The Lowdown on Ammo Bags: Top Types of Ammunition Pouches
Too much of a good thing can never be bad, especially when it’s put to good use. Take the case with ammunition. You’ll always need spare ammo no matter which weapon you carry, the number of rounds it takes, or how good your marksmanship is. As a rule, you’ll need at least double the number of rounds for your weapon in any given situation.
Though gun laws are heavily regulated in Australia, highly functional tactical and military gear is readily available for law enforcement personnel and all members of the Australian Defence Force. For ammunition carry, weapons operators will be looking at serviceable ammo pouches, wallets and bags for standard-issue handguns and rifles.

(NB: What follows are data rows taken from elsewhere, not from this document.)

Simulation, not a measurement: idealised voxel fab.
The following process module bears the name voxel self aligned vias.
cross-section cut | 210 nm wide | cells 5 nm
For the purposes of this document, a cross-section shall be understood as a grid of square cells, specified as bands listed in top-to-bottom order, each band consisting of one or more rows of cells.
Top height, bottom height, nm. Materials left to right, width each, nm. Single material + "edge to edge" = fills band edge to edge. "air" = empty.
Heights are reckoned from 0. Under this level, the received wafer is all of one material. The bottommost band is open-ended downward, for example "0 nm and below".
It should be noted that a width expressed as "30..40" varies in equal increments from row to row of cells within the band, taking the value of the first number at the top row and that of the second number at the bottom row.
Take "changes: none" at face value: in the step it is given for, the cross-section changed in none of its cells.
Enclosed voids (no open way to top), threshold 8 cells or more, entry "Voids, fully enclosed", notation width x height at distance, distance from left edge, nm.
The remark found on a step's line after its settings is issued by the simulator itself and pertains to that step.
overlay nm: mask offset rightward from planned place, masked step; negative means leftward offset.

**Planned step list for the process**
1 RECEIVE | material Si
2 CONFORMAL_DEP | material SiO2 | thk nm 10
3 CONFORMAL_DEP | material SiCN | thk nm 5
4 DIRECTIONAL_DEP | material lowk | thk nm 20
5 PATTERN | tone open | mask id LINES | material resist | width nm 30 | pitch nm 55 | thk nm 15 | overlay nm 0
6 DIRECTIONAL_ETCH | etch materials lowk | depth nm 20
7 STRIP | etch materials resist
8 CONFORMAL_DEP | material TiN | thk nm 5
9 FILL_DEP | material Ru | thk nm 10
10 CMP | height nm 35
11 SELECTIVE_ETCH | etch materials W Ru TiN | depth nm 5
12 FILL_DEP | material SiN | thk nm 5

Options for Service Personnel
Military ammunition pouches vary in the number of rounds and magazines they can carry. The typical divide here is between single and double pouches. Single pouches are a good option if you prefer the compact size that fits easily on any PALS and MOLLE compatible gear, including belts, armour carriers and chest rigs. They won’t inhibit movement, nor take up too much space for any added gear you may need. Double pouches carry up to two magazines and are the recommended option when extra ammo is what you’ll need.
Another point of contention is between open or closed pouches. The distinction here is faster draw versus increased ammunition security. Open pouches provide quicker access to ammo, but if you’re after more security then a closed pouch might suit you more. Better retention or how well the ammunition pouch holds a magazine or separate rounds rivals draw speed or access to the ammunition as the two most important criteria when selecting. Other factors are insertion speed, or how quickly a magazine or rounds fit in the pouch; versatility and adjustability, or whether the pouch can accommodate magazines or rounds of different types and calibres; and build and materials adding to specific properties.
Types of Ammunition Pouches
Categories here are plenty. Ammunition pouches will differ in design, taking on different forms, the number of rounds they can carry and the type of calibre, as well as the materials used in their construction. The application also differentiates pouches between those used by the military and those by law enforcement personnel.
Pouches come in different forms, depending on how rounds and ammunition magazines are carried. For horizontally mounted pouches, with round stacked vertically, PALS compatible belt clips are the most common option. These can be from 1 to 10 separate columns, and house smaller calibre rounds in single or dual arrangements, most often 9mm.
Vest-mounted clips are similar, but are geared towards larger rounds in automatic and semi-automatic military issue rifles used by the ADF, like the .50 (12.7mm) rounds in the Barrett M82 sniper and are visibly larger. Ammo wallets are another option, and are good for carrying single magazines or up to 12 rounds at a time. Their slim profile and smaller footprint allow more choice in carrying and mounting. Lastly, when you need the most ammo, consider carrying all the extra rounds you need in an ammo shoulder bag. This is worn like a satchel and useful for larger rounds and rounds of varying calibre.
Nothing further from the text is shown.